When one business or individual owes money to another party, they may fail to follow through on their obligations for a variety of reasons. Sometimes, a debtor falls behind because of a budgetary shortfall. Other times, they may have engaged in fraud by entering into an agreement that they had no intention of honoring.
Whether due to extenuating circumstances or intentional acts, a default on funds owed may lead to litigation. Creditors can secure judgments in court that allow them to collect more aggressively on the amount owed than they could before going to court. They can potentially use that judgment to garnish someone’s wages or otherwise compel repayment. One of the tools used to enforce a judgment is the appointment of receivers.
Receivers can take control of and sell assets
A situation in which one party seeks to enforce a judgment against another by laying claim to their property could very easily become a legal nightmare. The parties might disagree about what assets or subject to liquidation or what their value is. Attempts to collect property for liquidation might even result in violence.
The courts can appoint a receiver to help eliminate some of those challenges for creditors attempting to collect on sizable judgments. A receiver has the authority to lay claim to specific assets owned by the debtor and to sell them to collect funds to repay the creditor. Receivers can potentially disassemble a business and sell off its component parts to cover the organization’s liabilities. They can also take control of property owned by individuals with sizable debts for the same purpose.
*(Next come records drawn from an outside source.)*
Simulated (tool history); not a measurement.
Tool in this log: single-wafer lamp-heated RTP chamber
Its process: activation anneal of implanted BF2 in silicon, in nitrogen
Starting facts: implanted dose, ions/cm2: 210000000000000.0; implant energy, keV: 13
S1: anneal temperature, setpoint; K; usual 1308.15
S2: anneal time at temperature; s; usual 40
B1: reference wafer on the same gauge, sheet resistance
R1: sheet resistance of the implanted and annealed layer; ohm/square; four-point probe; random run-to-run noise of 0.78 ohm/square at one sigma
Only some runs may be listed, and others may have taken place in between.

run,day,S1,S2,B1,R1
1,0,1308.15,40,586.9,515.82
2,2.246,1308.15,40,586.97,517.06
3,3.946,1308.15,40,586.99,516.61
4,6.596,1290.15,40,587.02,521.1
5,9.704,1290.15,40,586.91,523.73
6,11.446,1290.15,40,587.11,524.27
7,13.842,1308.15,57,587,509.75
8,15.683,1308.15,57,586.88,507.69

The use of a receiver can help defuse the sometimes emotional nature of such collection efforts and can reduce the likelihood of malicious misconduct, like someone selling assets for far less than they are worth as a way of punishing a debtor. Creditors can go to court in an attempt to enforce a judgment and ask to have receivers appointed to facilitate their collection efforts.
Learning more about the various tools available for creditors seeking to collect on existing debts in California may benefit those owed a sizable amount of money and struggling to force another party into financial compliance.